It’s out. Two years of writing and a few solid months of frenetic promo-ing, and I submitted the manuscript this morning with fear and trembling., and somewhere halfway through the day it went up. The Nephilim Protocol, my story about a half-angel teenager trying to escape an Alaskan prison island, is finally out. Just on Kindle for now, but the artist is putting together a paperback cover for that release too.
Naturally I hope to be a millionaire author; my more rational half of my brain tells me it’s more likely this will essentially be a vanity project, like mounting a stuffed bear in your living room. Not profitable, but very satisfying. I want to write a bunch of books in this series, so hopefully it will start to become profitable at some point, but with around 2000 books published a day, I don’t have great hopes of standing out. But one never knows. I certainly think it’s better than any other YA novel out there (but then I would) and my friends who have reviewed it agree (but then they would).
What I did want to post on was why I wrote the book the way I did–with horribly crude language and confrontational dialogue on taboo issues.
I never thought to write a book this way. I was always of the Louis L’Amour mode of thought–the violence, sex, and language that a writer implies can often be far more powerful than anything he actually writes. I have, my family will tell you, hundreds of stories in my brain, and most of them are squeaky-clean.
But I wanted to write a frank story that spoke directly to teens. I wanted to write a story for the high schoolers in my class. And to do that, I needed to speak to the issues that troubled them–issues of race, sex, history, and identity–in as frank and direct a way as they themselves did. More, I needed to confront, directly, the repugnant philosophies I saw them being confronted with day after day.

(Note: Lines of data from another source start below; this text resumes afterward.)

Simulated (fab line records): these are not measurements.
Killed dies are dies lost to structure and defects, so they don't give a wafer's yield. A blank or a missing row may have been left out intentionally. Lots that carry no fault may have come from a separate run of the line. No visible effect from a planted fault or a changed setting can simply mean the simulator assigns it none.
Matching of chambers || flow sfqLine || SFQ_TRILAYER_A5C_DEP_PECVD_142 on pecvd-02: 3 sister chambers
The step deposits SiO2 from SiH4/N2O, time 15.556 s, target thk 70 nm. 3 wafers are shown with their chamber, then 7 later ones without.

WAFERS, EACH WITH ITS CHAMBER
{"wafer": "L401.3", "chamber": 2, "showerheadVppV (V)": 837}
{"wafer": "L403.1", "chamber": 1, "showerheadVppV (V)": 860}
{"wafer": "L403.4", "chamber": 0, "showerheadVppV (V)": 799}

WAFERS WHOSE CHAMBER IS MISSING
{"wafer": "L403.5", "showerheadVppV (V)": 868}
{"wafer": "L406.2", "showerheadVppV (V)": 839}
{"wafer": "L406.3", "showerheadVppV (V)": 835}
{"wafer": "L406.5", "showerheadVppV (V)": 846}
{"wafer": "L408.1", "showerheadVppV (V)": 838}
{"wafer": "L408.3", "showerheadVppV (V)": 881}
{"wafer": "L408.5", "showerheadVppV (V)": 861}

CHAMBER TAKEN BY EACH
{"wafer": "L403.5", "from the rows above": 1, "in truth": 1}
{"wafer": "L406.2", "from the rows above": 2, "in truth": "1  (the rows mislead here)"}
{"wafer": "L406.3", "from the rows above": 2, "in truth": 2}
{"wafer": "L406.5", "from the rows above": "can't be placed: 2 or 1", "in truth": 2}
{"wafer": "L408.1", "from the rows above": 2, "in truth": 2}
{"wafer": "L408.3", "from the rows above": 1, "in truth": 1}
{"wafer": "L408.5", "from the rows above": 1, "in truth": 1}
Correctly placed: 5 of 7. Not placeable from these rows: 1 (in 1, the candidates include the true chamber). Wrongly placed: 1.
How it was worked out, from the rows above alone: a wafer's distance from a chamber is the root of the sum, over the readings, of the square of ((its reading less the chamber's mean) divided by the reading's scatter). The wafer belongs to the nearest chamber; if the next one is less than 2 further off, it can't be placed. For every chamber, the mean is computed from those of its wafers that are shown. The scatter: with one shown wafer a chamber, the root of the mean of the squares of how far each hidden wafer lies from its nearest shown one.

If I was going to make a story about racism, I couldn’t dance around the subject. If I was going to write about sex and gender, it would be fatal to shy away from what I was actually talking about. Teens talked about these things. They talked about them directly. And the main thing that was killing them was that all the good people were being too ambiguous and all the bad people were being too specific.
I also wanted to push against commonly held views, and also write about the struggle between what one should think, and what one often time really does think. It was necessary to show the dirty details of what goes on in a person’s head, to show how it contrasted with the more acceptable front people put up.
Of course, when your characters are frankly and explicitly dealing with issues of race and sex, it seems silly to balk at them using bad language to do so. But I could have done it. One idea I had was for the boys auto-translate ability (in the novel the Nephilim teenagers can understand any language) to immediately translate the sense of crudities instead of just leaving them in–instead of saying “what a blasted mess,” to have a character hear “what a big mess.” I still might make an edition that does that–I would dearly love conservative Christian teens to be able to read this book, and I fear in its current state it would not meet with their parent’s approval.
But I didn’t. I didn’t because the book argues for an extremely idealistic look on life, where virtue and honor will not be rewarded and may even be condemned, but should still be pursued. And such an idealistic viewpoint runs the risk of seeming abstract, naive, “goody-two-shoes” morals simply being recited because other books have done so.
It was critical that the book be genuine in all aspects. That the characters and dialogue should breathe raw and authentic emotions that would be impossible to dismiss as abstract or idealized. And I couldn’t do that if I was sanitizing the very words they spoke.
So I left the language in. Perhaps I was wrong to do so. I don’t know. It’s resulted in a book that I’ve purposely abstained from showing to certain family members, because I know they would not enjoy it. But as the dedications to my book says: “Whatever is good in this comes from God. Whatever is wrong in it comes from myself.”